Beyoncé's public image is so perfectly controlled there has never been a snafu: she speaks mostly modestly and quietly and isn't flashing her pantilessness out of the limo, has never been called "Firecrotch" by an heiress's armcandy or photographed exiting a Scientology center. Her business sense, endorsement deals, hit singles just expand and expand and expand. The only boyfriend we hear of, mogul rapper-king Jay-Z himself, has been with her for years and is as solid and successful as they come. The girl not only simply doesn't seem to have an ounce of the Courtney Love in her, she has barely made a stumble. I do not understand this. The thing is: for someone who has worked this hard for so long in an industry so famous for gobbling its young, by now she should either be like an emaciated Olson twin running around the East Village in a granny schmatte, barely able to carry her Starbucks, or she should be as seamless, careerist, and dead-eyed as Tom Cruise before he jumped the couch.
What freaks me out most is that when she talks, most of the time, you can still see a sliver of a very real girl in there. She seems a little shy, and a little concerned about everyone liking her, and her voice sounds down to earth in a way, even when she's just spilling out an obvious, practiced, bland soundbite. We are so used to the unbelievably superficial by now that anything polite and normal and compassionate stands out in high relief: she's still got this in her. It's sort of astonishing. We are so used to Paris Hilton as a new, dependable norm, as our reliably trashy contrast from the horrors of what is actually going on (and the coffins we're not allowed to see), that anything real, compassionate, earnest, is so upsetting to us on the television they barely even show it to us anymore. (Except on HBO. Oh, and that amazing new British psychic on Lifetime.)
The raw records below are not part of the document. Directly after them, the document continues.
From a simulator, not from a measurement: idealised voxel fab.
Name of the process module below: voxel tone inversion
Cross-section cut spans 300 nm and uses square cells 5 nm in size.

I think I see this old-fashioned thoughtfulness and compassion in Beyoncé. I think. I can't totally tell, of course, from snippets I catch on the TV once in awhile. Despite her unbelievable grip on her career, the uber-attended-to styling and makeup and the canned quality of her remarks, there is something deep and real in there. When she talks about God I don't think she's lying to boost her brand. Sure, on television she seems a little bit deadened, rehearsed, convinced of her bland soundbite, but not totally: and that is what gets my attention. The stark contrast of this groundedness just does not compute with the sheer scope of her ambition, with the Warrior Glam Queen of All Media that she has become by the age of 25.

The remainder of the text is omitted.